Got Beer? Watch Where the Gose Goes

I’ll admit, I was pretty skeptical about goses.

Not to be confused with a geuze, a gose is wheat beer that originated in Goslar Germany and has sat in obscurity for hundreds of years. Pronounced like ‘Goz-uh, (empty your heads and don’t think of anything),’ this is actually a very old beer. Recently this obscure style was unearthed, and it seems to be the new trend in craft beer.

My opinion of craft beer trends is well known to be cynical on the best of days, and make no mistake, a gose is one of those beer styles that I should rightfully hate. I don’t like sours, so that trend gave my palate a thorough tongue lashing. I’m not a fan of white ales, so with a gose being so close in heritage, one would imagine I’d veer away based just on that.

But with a gose, there’s something unusual going on.

Tart, sour flavors are not my cup of tea, and something about the coriander in white ales tends to rub my system the wrong way, so when all is said and done about these styles, I should rightfully abhor the gose.

Maybe it’s the saltiness that cuts all those flavors down a bit, forcing a new player into the mix. In the same way salted caramel mellows the sweetness and hops can temper maltiness, I find the salty angle of the gose a very nice balancing aspect.

That being said, there are plenty of goses out there that are little more than sours in disguise, and shame on the brewers who produce them. But most brewers are playing around with a brand new style that actually has a genuine, interesting, unique flavor. Since the trends have largely revolved around extreme flavors, and this is a re-emerging style, it’s going to take some time for this particular brew variety to reach perfection.

So there will be goses that taste like sours, and goses that taste like salty fruit, and goses that taste like white ales drunk by the beach. Much like how IPAs had to find their footing here in America, I suspect the gose is capable of some pretty impressive things.

For one thing, a well-done gose could save us from the tyranny of shandies come summertime. No more citrus-dominated wheat beers or half-juice abominations. If done right, a gose could easily step up to the plate and quench one’s thirst on a hot summer day. It’s already at least 50% wheat malt by definition, so it wouldn’t take that much imagination for a brewer to make and market it for a summertime release.

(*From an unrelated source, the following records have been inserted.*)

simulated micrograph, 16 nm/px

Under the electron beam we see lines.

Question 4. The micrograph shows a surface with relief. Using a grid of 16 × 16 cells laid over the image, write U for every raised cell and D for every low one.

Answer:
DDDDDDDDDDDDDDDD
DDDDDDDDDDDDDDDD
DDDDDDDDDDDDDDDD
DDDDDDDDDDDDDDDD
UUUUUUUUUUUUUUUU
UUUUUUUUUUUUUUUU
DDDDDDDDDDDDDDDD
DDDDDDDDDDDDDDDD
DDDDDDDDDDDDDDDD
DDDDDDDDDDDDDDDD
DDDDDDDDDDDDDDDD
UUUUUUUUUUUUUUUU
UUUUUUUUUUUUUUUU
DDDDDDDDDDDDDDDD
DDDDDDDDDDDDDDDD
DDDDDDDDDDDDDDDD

Again, a lot of goses right now kind of, well … suck. But again, this is a re-emerging style. It’s going to take some time to get it right. Some brewers have produced some truly stellar examples of the style, while others flounder with tart, sweet or overly salty creations that just miss the mark a bit.

The key to a good beer is balance, so once goses find their footing and reach internal harmony, I expect we’ll see a lot fewer shandies out there, and I will certainly drink to that.